When her daughter's kidnapped by murderous types in this odd, grisly gothic western, frontierswoman Cate Blanchett saddles up and gives chase, accompanied by estranged father Tommy Lee Jones. A tiresomely grim offering from Ron Howard, whose fussy, pointlessly tricksy direction is a consistently irritating distraction. Very poor.
In Clint Eastwood's self-consciously stately film of Dennis Lehane's cracking thriller, Sean Penn, Tim Robbins and Kevin Bacon are former childhood friends, estranged by trauma, thrown into adult conflict by tragedy following the murder of Penn's teenage daughter. The novel is raw, seething, but Eastwood's stern, sober direction makes the film a bit of a slog, worthy but oddly unengaging, stripped of tension and the true sense of place Lehane brought to the book.

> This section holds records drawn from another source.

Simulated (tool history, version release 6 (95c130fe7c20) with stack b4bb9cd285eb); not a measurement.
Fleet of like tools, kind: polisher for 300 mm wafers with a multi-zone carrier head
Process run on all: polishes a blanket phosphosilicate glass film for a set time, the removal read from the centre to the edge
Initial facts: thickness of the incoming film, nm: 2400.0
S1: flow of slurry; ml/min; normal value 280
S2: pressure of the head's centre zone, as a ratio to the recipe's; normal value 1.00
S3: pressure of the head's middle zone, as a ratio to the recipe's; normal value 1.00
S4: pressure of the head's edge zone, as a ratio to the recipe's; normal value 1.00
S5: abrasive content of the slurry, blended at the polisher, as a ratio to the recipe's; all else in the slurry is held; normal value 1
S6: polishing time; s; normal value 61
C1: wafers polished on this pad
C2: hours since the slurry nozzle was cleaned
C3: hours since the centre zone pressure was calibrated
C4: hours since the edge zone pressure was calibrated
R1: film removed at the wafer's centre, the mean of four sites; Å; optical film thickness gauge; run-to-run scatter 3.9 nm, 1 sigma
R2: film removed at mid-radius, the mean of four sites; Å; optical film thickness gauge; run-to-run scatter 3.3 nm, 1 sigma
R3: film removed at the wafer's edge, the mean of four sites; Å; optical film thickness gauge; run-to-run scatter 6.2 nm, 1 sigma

An object lesson in filming a gig, this, as Patrick Daughters (director of the Yeah Yeah Yeahs' stunning "Maps" promo) captures The Rapture's nervous energies in long, unfussy, elegant shots. Recorded last Christmas, the quartet still resemble—happily—enthusiastic grad students who've stumbled on the ideal disco/punk hybrid. But Daughters exploits this, making them—especially soulful-eyed frontman Luke Jenner—look at once gawky and iconic.